Tuesday, August 29, 2000

Aboriginal Treaty

Former Liberal Prime Minister Malcolm Fraser has criticised the Coalition for its policies in Aboriginal affairs.  He has suggested the adoption of a bill of rights to compensate for inadequacies in the common law treatment of Aborigines.  He forgets the power of statute law and the power of the purse.  His government passed the Aboriginal Land Rights (Northern Territory) Act 1976 and maintained the Racial Discrimination Act 1975.  During the life of his governments, expenditure on Aboriginal affairs doubled, to $240M per annum.  Today it stands at $2B per annum.  It seems that the efforts of the last 25 years have not been enough.  So what is enough?

Perhaps the one other thing that Malcolm Fraser mentioned, a Treaty between all Aboriginal people and the Australian nation.  As expressed by some Aboriginal leaders the treaty strategy consists of claims to self-determination, the recognition of unspecified inherent rights, the recognition of traditional law and custom and even an Aboriginal state.  Two models of Treaty are on offer -- a final settlement or a contract with on-going obligations.  A settlement is attractive in some ways because it promises an end to the matter.  This option will disarm the Aboriginal leadership.

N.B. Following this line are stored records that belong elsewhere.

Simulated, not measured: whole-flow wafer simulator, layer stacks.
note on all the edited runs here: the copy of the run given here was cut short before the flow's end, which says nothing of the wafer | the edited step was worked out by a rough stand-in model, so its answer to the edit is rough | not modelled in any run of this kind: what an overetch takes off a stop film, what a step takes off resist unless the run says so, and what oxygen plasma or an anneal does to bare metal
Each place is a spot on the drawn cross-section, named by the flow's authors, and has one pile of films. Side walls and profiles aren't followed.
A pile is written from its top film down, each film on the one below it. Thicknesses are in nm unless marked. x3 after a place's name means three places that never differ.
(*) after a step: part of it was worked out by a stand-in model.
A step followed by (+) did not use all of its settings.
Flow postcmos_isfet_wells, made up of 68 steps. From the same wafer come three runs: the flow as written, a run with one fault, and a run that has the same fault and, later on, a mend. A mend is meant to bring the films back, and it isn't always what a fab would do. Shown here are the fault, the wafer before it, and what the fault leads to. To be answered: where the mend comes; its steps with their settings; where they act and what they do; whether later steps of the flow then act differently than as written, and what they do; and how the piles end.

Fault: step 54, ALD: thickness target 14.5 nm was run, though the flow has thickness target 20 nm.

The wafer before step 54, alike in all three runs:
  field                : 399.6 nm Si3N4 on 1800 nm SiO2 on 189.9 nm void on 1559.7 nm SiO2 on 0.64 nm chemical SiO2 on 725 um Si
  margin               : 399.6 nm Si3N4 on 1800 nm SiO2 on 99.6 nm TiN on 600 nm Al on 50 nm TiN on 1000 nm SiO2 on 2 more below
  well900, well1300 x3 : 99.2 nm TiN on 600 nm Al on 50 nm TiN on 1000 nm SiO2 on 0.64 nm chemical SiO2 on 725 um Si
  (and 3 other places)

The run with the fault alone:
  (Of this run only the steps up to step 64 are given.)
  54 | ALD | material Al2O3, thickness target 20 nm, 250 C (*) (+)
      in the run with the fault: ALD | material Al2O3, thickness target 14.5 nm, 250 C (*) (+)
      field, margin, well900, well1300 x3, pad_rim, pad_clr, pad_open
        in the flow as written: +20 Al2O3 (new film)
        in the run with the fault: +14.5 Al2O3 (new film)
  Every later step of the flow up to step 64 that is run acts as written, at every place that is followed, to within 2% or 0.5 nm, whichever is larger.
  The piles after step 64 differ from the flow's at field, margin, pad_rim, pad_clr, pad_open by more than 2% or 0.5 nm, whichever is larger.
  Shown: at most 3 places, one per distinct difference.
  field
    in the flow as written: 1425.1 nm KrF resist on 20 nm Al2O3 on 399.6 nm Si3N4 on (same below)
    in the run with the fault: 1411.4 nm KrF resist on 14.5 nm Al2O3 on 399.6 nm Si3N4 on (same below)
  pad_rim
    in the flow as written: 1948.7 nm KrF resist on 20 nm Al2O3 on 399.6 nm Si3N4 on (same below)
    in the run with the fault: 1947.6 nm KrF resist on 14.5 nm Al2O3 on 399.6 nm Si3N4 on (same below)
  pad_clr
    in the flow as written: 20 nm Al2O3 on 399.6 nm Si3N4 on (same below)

Treaty as contract would replace the implied contract between each citizen and the state, based on a formal equality before the law, and public power resting in accountable and impartial institutions.  The new racial relationship would be that of landlord and tenant, vanquished and conqueror, victim and perpetrator, First People and latecomer.  In fact each of these already exists.  Some Aborigines are landowners and receive royalties from their tenants, usually miners.  Some Aborigines feel, as a result of the European invasion of 1788 that they are vanquished.  Some are victims of prejudice and government policy like the removal of children from their parents.  They are all descendants of First People.  At present these roles can be transcended.  People can change their circumstances.  A Treaty will lock in a permanent and unequal status -- if you are one, you cannot be the other.

Almost certainly a Treaty will not help Aboriginal people come to terms with their condition.  For example, policies aimed at economic integration will in time ensure that Aboriginal people have the same class-health-demographic profile as the rest of the nation.  How will a tenant-landlord contract look when the landlord is doing well?

Policies aimed at separate development will ghettoise Aboriginal people, substituting their theoretical oppressors with real ones.  The new oppression will result from petty feuding and retribution between local leaders, part of any society where authority is embedded in persons and not impersonal institutions.  The disciplines and lines of authority of pre 1788 are well and truly gone.  Aboriginal society may well become the most inegalitarian on the continent.

Different laws will apply to the signatories.  For example, Aborigines will take Aboriginal children at risk.  Such a system may work if it occurs in wholly Aboriginal families and in wholly Aboriginal areas.  However, as few exclusively Aboriginal families or areas exist, which law, Aboriginal or Australian, will apply when the authorities come to claim the child of a mixed marriage?

What is the great moral principle on which Aboriginal claims are made?  "We were here first!"  This has all of the weight of an original sin.  It can never be overcome -- all ills are placed at its feet.  It is also a very useful tool to update claims, which is why some Aboriginal leaders prefer it as the basis of a Treaty.  Of course, Western civilisation could offer a modest contrary principle -- that all are created equal, a morality that has freed white and black people the world over.  A foundation for a civilisation whose brilliance offers the longest, most comfortable, free and artistically and intellectually productive and stimulating life ever produced.

Individuals may choose to practise their beliefs and live in an Aboriginal culture, but those who want something more must not be abandoned.  Aboriginal and non-Aboriginal people recognise successful Aborigines as those who are successful in the wider society.  The only "authentic" Aboriginal successes are the artists, painters, dancers and storytellers who keep alive ancient artistic traditions.  Aboriginal culture grew out of the specific living conditions prior to invasion.  They have not been the same since, they are adaptations and remnants.  They can be revered or abandoned, but that is a matter for each person.

The worst thing the nation can do for Aboriginal people is to make credible that which is not.  A contract that imposes separate terms is a dangerous fantasy.  Every measure of success and piece of recovery demanded by Aboriginal leaders points to the further integration of Aborigines into the broader society.  A Treaty of dubious moral principle may be good for a new class of Aboriginal leaders.  It is bad for Aboriginal people.